Please see the following post for updated and more complete instructions if the hacky method described below is of use to you:
Hi qiime2 community,
I’ve generated ASVs from deblur, and would like to cluster them at various thresholds to look at the data at different resolutions. This is easy to accomplish with the “qiime vsearch cluster-features-de-novo” command. It generates a new biom table which contains abundances for each cluster. The IDs found in this table are from the original ASV biom table (guessing this is a centroid that represents the cluster). But I couldn’t see any way to get the membership of these clusters (i.e. which of the original ASVs were merged into this cluster). Have I overlooked an option or is it not possible for this plugin yet? It looks like in VSEARCH the “–uc” option would be one way to preserve this information. I also considered just using VSEARCH outside of qiime2 but then it doesn’t look like it would be easy to retain the abundance information contained in the biom table generated by qiime2 (required input for VSEARCH is a fasta file - no option for biom input as far as I can tell).
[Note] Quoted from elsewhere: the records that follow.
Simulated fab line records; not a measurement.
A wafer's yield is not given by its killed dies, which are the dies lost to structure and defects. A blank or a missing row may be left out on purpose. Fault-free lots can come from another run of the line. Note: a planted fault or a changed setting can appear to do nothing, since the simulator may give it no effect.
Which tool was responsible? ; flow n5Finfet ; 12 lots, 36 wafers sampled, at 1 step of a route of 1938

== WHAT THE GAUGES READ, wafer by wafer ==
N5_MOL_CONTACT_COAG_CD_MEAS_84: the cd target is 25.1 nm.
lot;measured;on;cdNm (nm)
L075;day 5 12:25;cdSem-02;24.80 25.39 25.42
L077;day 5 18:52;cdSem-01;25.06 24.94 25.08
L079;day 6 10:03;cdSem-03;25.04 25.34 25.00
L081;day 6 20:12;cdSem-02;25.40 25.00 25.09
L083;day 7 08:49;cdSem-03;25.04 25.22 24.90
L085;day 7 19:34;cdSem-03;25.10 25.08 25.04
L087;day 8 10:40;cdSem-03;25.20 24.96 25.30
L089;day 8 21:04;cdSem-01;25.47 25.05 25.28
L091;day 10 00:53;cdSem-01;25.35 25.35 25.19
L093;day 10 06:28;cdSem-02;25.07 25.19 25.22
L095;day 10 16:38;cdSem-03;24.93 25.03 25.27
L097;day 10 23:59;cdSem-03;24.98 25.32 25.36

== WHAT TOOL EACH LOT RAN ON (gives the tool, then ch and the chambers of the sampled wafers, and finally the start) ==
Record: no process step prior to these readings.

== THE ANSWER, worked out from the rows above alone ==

Unfortunately, not at this time. We have not yet had a really compelling reason to add an OTU map output in QIIME 2, and we have not had too many people ask about this feature… but this could be added as a feature at some point (contributions are always welcome )
Yes — I think using vsearch directly would be the only way to get this information, unfortunately.
The --uc option is used internally by q2-vsearch… but the uc file just isn’t provided as an output. So it would probably be fairly straightforward (famous last words!) to fork q2-vsearch, modify the code to output a uc file, and call it a day.
Sorry we don’t have an out-of-box solution at this time!
Thanks very much for your prompt reply! I would certainly be interested in helping to develop this option, though I think I might need to take some time to learn how to fork github repositories and all that fancy developer business. In the meantime is there any quick hack I could do to save that tmp file that the --uc flag is being redirected to? I tried looking into the underlying scripts and modifying a few things (in an attempt to write a file with the --uc information) but it didn’t seem to alter the behaviour of qiime2. I am using a conda env and tried to alter “_cluster_sequences.py” script but qiime2 seemed to just ignore my changes, probably because I was editing the wrong thing.
Please see the following post for updated and more complete instructions if this hacky method is of use to you:
Hi Nicholas and anyone else who might want this information:
The simplest way I could think of to do this was to just change line 183 “_cluster_sequences.py” to:
" with tempfile.NamedTemporaryFile(delete=False) as out_uc:"
This prevents the temp “uc” file generated by VSEARCH from being wiped at the end of the “with” loop. Once q2-vsearch is done the clustering, you can just copy it to a non-temporary file and you’re off to the races. I tested it and the result looks good. Thanks again for your help!
If this is a feature that other folks need / want in the future, we could consider including a parameter in the vsearch plugin that preserves this .uc output file. If you are interested, this could be a great ‘first submission’ to Qiime 2!